Hundreds Of HBCU Students March To The Polls To Urge People To Vote

“There’s not anything more powerful, as Dr. Martin Luther King Jr. would say, than the marching feet of a determined people."

Hundreds of students from historically black colleges and universities in Florida and North Carolina are stressing the importance of voting.

On Tuesday, civil rights leader and Congressman John Lewis walked with about 500 students from Bethune-Cookman University in Daytona Beach across City Island Bridge to an early polling location. Students from North Carolina Central University in Durham also marched.
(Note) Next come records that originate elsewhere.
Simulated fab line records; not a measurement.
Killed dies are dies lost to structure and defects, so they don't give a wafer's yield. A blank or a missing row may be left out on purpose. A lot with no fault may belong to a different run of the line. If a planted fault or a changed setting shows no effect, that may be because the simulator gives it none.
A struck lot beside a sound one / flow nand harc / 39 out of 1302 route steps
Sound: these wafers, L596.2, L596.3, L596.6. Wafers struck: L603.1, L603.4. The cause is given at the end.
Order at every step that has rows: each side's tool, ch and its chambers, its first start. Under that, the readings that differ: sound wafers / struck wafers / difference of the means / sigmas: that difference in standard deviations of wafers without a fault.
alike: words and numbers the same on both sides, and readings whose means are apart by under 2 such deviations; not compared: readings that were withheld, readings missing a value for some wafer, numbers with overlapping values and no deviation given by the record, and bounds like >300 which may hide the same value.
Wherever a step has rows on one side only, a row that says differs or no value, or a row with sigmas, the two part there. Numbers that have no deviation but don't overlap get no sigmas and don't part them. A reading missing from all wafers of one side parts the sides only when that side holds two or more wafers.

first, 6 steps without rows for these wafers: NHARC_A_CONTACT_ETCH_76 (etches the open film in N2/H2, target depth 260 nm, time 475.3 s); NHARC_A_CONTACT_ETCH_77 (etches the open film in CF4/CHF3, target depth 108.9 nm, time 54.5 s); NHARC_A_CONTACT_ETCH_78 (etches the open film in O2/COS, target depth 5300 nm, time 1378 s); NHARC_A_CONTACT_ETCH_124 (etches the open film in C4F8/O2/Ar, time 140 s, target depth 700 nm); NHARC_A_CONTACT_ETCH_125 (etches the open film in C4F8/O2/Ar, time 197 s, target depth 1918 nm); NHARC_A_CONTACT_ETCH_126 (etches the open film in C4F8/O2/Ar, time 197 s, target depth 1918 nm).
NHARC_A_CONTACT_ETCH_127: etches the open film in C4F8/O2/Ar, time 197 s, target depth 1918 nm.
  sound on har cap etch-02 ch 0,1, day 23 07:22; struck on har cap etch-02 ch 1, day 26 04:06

“There’s not anything more powerful, as Dr. Martin Luther King Jr. would say, than the marching feet of a determined people. I know something about marching,” Lewis told News 13. The congressman marched with the students to show solidarity.

Actress Aja Naomi King, Florida Congressman Patrick Murphy and Mayor Derrick Henry also joined the students.

A few weeks prior, North Carolina NAACP President William Barber spoke to NCCU students before leading them from campus to polling sites downtown on the day early voting opened (October 20), according to ABC11.

Barber told the students that their vote was critical, reminding them how important it was that the state’s voter ID law was repealed earlier this year.

“Every Eagle, because we have excellence without excuse, needs to make your way to the polls and vote and vote like never before,” he said in a video for the school-wide “Soar to the Polls” voting initiative.

The marches come after reports that black people aren’t turning out for early voting as much as they did in 2012, notably in North Carolina. With these two marches taking place in battleground states, the enthusiasm they bring may urge more people to vote.